How to Talk to Your Kids about Internet Safety: Roblox edition.

A 4S test case.

Our son just got really into Roblox and was chattering to us happily after screen time was over. He mentioned something another player said on his way out of the kitchen. “Is this a game where the players talk with each other?” my husband asked. I could hear tension in his voice. 

“Yes, but only typing what you want to say,” our son explained, starting to walk up the stairs. 

“You know that…” my husband started to yell after our son. I stopped him. 

“Later,” I said. I took a deep sigh and my husband mimicked me. My husband looked like he was about to keep shouting internet safety instructions at our son, who was already upstairs. I asked him to look at me. “Later,” I repeated, again sighing. As I could tell my husband could really see me now, I said, “Let’s try something about this at dinner. It’s a better time, and that way we can include both the boys. We can make sure they are really hearing us.” My husband sighed again and let his shoulders relax. 

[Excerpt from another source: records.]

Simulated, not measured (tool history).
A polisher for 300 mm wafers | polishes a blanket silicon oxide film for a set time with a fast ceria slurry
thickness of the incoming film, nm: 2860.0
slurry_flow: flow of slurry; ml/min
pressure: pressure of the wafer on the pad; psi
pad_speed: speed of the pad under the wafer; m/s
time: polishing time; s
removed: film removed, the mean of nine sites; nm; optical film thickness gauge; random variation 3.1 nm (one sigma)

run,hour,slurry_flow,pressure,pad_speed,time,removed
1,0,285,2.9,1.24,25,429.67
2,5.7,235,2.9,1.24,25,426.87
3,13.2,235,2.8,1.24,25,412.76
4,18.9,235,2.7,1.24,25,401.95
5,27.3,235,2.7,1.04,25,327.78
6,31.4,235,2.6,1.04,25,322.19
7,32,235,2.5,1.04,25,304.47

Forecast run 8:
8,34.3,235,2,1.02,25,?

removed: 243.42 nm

Internet Safety for Kids/The Primary Carer. Children playing on smart phone.

Photo by Tim Gouw on Unsplash

That night at dinner, our son was regaling us with exciting tales of the flash flood he had outsmarted during Roblox that day. We listened carefully, exclaiming our wonder at all the right parts. When he’d been heard I could tell he might be ready to hear us. “Daddy has something to tell you about internet safety and kids. He knows a lot about that.”

The boys looked up attentively. “Score!” said my inner monologue. They were not always interested like this. My husband did a great job and started asking questions about situations. 

“What do you do if another player asks you for your real name?” The kids immediately launched into all sorts of scenarios about not telling personal information. It turned out the school had done a great job educating them about internet safety tips and they had taken it seriously. 

“There can be creepy grownups pretending to be kids,” said one boy. 

“Yes, players will only talk about stuff in the game. If they ask about stuff in the real world I won’t talk to them,” said the other. 

“Yeah, my real friends would already know my player name and won’t need to ask for my real name,” said the first. 

Sounds like they had gotten the message. Job done. Right?

No, of course not. We will need to continue to monitor parental controls and kid safe settings. We will continue to ask them questions about their gaming and the types of conversations they may have. 

We will work hard to create an open environment where they will tell us what’s going on. At the same time we will watch over them in case they get in a sticky situation and don’t tell us everything.

Did you notice what happened in my initial conversation with my husband? Most of the time I have talked about the 4 S’s as something you do for yourself to step out of anxiety into a creative mindful leadership. But it works as a couple and a couple can ping pong it to each other. Take a look: 

THE 4S’s: When you feel a SHOULD, STOP, SIGH and SEE. Then do SOMETHING.

When you feel a SHOULD coming on, STOP. Just pause. Don’t act instantly. 

SIGH. Take a deep breath. A long slow one. Imagine it’s a sigh of relief, as if everything is OK. And if you can, remember that you are enough. You are what your child needs. 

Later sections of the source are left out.